Sorry if this question sounds a bit basic. I haven’t had a solid grounding in phonology/phonetics yet so I am a bit confused about these concepts.
We’re trying to build a model which studies certain properties of tonal languages. I understand that a vowel can be generally represented by four formant frequencies. However, I’m now trying to add tone into the representation, and I’m a bit confused by the relation between formant frequencies and pitch frequency.
In the following picture from Praat which shows four tones of Chinese, it seems that the numbers in black on the left are for formant frequencies (represented with red lines), while the numbers in blue on the right are for pitch frequency (represented with blue lines).

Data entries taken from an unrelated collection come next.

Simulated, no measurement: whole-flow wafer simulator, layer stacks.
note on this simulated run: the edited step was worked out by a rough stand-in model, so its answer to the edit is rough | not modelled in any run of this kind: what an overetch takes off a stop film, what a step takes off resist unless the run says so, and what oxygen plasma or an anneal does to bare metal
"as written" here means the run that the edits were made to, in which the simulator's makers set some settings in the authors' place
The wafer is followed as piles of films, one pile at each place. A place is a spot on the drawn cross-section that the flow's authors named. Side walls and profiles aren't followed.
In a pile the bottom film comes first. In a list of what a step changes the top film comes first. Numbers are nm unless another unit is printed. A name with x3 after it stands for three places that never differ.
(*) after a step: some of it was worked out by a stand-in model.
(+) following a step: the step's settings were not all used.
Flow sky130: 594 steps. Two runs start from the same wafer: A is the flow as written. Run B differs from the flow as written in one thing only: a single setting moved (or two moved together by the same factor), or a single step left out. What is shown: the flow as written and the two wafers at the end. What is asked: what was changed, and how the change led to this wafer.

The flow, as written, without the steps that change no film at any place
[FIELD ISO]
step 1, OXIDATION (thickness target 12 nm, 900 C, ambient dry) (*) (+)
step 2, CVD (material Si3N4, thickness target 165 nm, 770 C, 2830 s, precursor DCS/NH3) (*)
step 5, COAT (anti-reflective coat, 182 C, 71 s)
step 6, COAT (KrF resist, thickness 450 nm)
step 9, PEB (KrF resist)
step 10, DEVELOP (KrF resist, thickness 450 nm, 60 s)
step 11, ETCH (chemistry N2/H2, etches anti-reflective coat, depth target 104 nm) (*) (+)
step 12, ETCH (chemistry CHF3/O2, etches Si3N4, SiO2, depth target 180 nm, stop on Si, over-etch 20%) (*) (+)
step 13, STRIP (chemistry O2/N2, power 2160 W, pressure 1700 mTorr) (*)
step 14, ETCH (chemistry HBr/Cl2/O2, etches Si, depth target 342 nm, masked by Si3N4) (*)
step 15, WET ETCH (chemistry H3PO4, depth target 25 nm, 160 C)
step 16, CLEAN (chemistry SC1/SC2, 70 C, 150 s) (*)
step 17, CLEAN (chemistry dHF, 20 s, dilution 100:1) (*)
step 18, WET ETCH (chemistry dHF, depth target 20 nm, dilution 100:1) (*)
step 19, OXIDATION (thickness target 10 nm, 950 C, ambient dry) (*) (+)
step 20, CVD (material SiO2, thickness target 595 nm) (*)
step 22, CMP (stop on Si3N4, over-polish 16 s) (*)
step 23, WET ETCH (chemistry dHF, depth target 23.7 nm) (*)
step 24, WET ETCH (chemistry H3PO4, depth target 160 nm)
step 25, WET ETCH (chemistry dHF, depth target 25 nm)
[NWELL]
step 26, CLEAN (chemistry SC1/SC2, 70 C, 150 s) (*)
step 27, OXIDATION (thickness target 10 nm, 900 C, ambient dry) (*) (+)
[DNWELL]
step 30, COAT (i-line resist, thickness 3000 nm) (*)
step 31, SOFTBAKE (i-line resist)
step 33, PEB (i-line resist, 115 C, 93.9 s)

I've read the paper (de Boer 2000) which represents vowels with two dimensions: f1 frequency and a weighted result of f2-f4 frequencies. Now we're trying to add the tone property into a similar model. My main concern is, whether pitch frequency is completely independent of formant frequencies. If so, I might be able to just add it as extra one or two dimensions which are supposed to be independent of the already existing dimensions for formant frequencies (Though the scale of such dimensions would still be a concern). If not, then the task of adding tone into the model might be considerably more challenging.
Somebody has suggested that pitch is only related to the base frequency/base f0, and thus shouldn't interfere with the two dimensions already existing in de Boer's model. Does that make sense?